This thesis makes two contributions to the research of latent tree models. The first contribution is a new application of latent tree models in spectral clustering. In spectral clustering, one defines a similarity matrix for a collection of data points, transforms the matrix to get the so-called Laplacian matrix, finds the eigenvectors of the Laplacian matrix, and obtains a partition of the data points using the leading eigenvectors. The last step is sometimes referred to as rounding, where one needs to decide how many leading eigenvectors to use, to determine the number of clusters, and to partition the data points.
We propose to use latent tree models for rounding. The method differs from previous rounding methods in three ways. First, we relax the assumption that the number of clusters equals the number of eigenvectors used. Second, when deciding how many leading eigenvectors to use, we not only rely on information contained in the leading eigenvectors themselves, but also make use of the subsequent eigenvectors. Third, our method is model-based and solves all the three subproblems of rounding using latent tree models. We evaluate our method on both synthetic and real-world data. The results show that our method works correctly in the ideal case where between-clusters similarity is 0, and degrades gracefully as one moves away from the ideal case.
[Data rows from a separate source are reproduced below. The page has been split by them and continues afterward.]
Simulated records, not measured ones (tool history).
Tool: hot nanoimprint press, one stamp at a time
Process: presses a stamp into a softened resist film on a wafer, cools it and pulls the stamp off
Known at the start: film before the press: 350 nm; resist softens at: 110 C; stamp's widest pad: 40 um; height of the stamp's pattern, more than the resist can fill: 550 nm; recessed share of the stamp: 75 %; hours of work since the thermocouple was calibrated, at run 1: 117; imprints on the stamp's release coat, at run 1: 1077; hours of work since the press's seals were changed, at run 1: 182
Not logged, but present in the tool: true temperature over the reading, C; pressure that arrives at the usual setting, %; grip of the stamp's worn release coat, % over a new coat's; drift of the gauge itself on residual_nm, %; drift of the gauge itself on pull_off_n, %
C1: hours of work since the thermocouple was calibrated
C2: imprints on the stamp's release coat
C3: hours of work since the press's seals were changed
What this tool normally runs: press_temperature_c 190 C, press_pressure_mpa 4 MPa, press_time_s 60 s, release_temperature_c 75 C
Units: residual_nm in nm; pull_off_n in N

The second contribution is an extension to latent tree models. While latent tree models have been shown to be useful in data analysis, they contain only discrete variables and are thus limited to discrete data. One has to resort to discretization if analysis on continuous data is needed. However, this leads to loss of information and may make the resulting models harder to interpret.
We propose an extended class of models, called pouch latent tree models, that allow the leaf nodes to represent continuous variables. This extension allows the models to work on continuous data directly. These models also generalize Gaussian mixture models, which are commonly used for model-based clustering on continuous data. We use pouch latent tree models for facilitating variable selection in clustering, and demonstrate on some benchmark data that it is more appropriate to facilitate variable selection than to perform variable selection traditionally. We further demonstrate the usefulness of the models by performing multidimensional clustering on some real-world basketball data. Our results exhibit multiple meaningful clusterings and interesting relationships between the clusterings.